During the 19th century, the focus on improving the lives of the tenants were laid in improving the designs of the tenement houses. They held competitions to see who could come up with the best design and tried to make changes to improve the health and sanitation of the residents. However, as discussed in class, the root issue of reforming the tenements lay not in the renovation of the buildings themselves but in raising the wages of the tenants.
The entire New York Society was attacking the tenement problem from the wrong angle every single time. They were hoping that instilling change in the buildings people occupied would instill change in the occupants of those buildings. They were working on hygiene and sanitation in schools as children, for when asked what they needed to do to stay healthy they replied "I must keep my skin clean,Wear clean clothes, Breathe pure air, And live in the sunlight." Perhaps cleaner people and a cleaner environment would help the poor people rise from rags to riches and prosper in society, living the American Dream. Last I knew, although cleanliness will make a person appear more presentable to the public, such as when Ragged Dick cleaned up his clothes and washed, it doesn't mean that food will now magically be on the peoples' plates and the rent will suddenly become manageable. Their jobs remain the same, their wages remain the same, and their social and economic status still remains at the bottom.

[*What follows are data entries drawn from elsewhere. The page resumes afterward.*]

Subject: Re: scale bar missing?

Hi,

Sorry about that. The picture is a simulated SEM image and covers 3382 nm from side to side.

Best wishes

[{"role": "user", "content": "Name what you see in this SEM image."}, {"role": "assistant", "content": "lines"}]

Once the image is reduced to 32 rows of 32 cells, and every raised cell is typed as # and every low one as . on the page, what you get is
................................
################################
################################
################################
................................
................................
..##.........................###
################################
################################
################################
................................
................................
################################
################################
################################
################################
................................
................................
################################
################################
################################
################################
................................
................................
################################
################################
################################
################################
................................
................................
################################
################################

Reformers like Jacob Riis, had other ideas as to how to eliminate poverty from the city which included renovating or rebuilding the houses in which the people lived. Riis suggests that the three effective ways in dealing with this include "by law, by remodeling and making the most out of the old houses, [and] by building new, model tenements" (Riis, 223). New plumbing would be nice, because without it "you had to go down to the yard, and the toilets were in the yard" (Sigrist). Also, if air and light could reach all corners of rooms, that would provide people with in essence more hope by lightening the atmosphere in the home. However, new innovations and inventions placed in the tenements would increase the cost of the housing and the poor people whose home's they were supposed to belong to couldn't afford it. Why? Because their occupational wages were too low to support themselves and family.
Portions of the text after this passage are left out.